Conservation Agriculture: Zambia’s Double-Edged Sword Against Climate Change and Hunger

Author: Friday Phiri | Published: November 7, 2017

As governments gather in Bonn, Germany for the next two weeks to hammer out a blueprint for implementation of the global climate change treaty signed in Paris in 2015, a major focus will be on emissions reductions to keep the global average temperature increase to well below 2°C by 2020.

While achieving this goal requires serious mitigation ambitions, developing country parties such as Zambia have also been emphasising adaptation as enshrined in Article 2 (b) of the Paris Agreement: Increasing the ability to adapt to the adverse impacts of climate change and foster climate resilience and low greenhouse gas emissions development, in a manner that does not threaten food production.

The emphasis by developing country parties on this aspect stems from the fact that negative effects of climate change are already taking a toll on people’s livelihoods. Prolonged droughts and flash floods have become common place, affecting Agricultural production and productivity among other ecosystem based livelihoods, putting millions of people’s source of food and nutrition in jeopardy.

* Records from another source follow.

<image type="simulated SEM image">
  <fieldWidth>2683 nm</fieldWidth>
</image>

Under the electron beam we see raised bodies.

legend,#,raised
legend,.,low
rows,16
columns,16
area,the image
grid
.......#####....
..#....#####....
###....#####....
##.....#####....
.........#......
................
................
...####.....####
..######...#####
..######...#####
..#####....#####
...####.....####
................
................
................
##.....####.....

It is worth noting that Zambia’s NDC focuses on adaptation. According to Winnie Musonda of the United Nations Development Programme (UNDP), “There are three mitigation components—renewable energy development, conservation farming and forest management, while adaptation, which has a huge chunk of the support programme, has sixteen components all of which require implementation.”

This therefore calls for the tireless efforts of all stakeholders, especially mobilisation and leveraging of resources, and community participation anchored on the community-based natural resource management (CBNRM) approach.

Considering the country’s ambitious emission cuts, conservation agriculture offers a good starting point for climate resilience in agriculture because it has legs in both mitigation and adaptation, as agriculture is seen as both a contributor as well as a solution to carbon emissions.

According to the Food and Agriculture Organisation of the United Nations (FAO), Conservation Agriculture (CA) is an approach to managing agro-ecosystems for improved and sustained productivity, increased profits and food security, while preserving and enhancing the resource base and the environment. Minimum tillage, increased organic crop cover and crop rotation are some of the key principles of Conservation Agriculture.

As a key stakeholder in agriculture development, FAO is doing its part by supporting the Ministry of Agriculture in the implementation of the Conservation Agriculture Scaling Up (CASU) project. Targeting to benefit a total of 21,000 lead farmers and an additional 315,000 follower farmers, the project’s overall goal is to contribute to reduced hunger, improved food security, nutrition and income while promoting sustainable use of natural resources in Zambia.

So what is emerging after implementation of the 11 million Euro project? “The acid test was real in 2015 when the rainfall pattern was very bad,” says Damiano Malambo, a CA farmer of Pemba district in Southern Zambia. “My skepticism turned into real optimism when the two hectares I cultivated under conservation farming redeemed me from a near disaster when the five hectares under conventional farming completely failed.”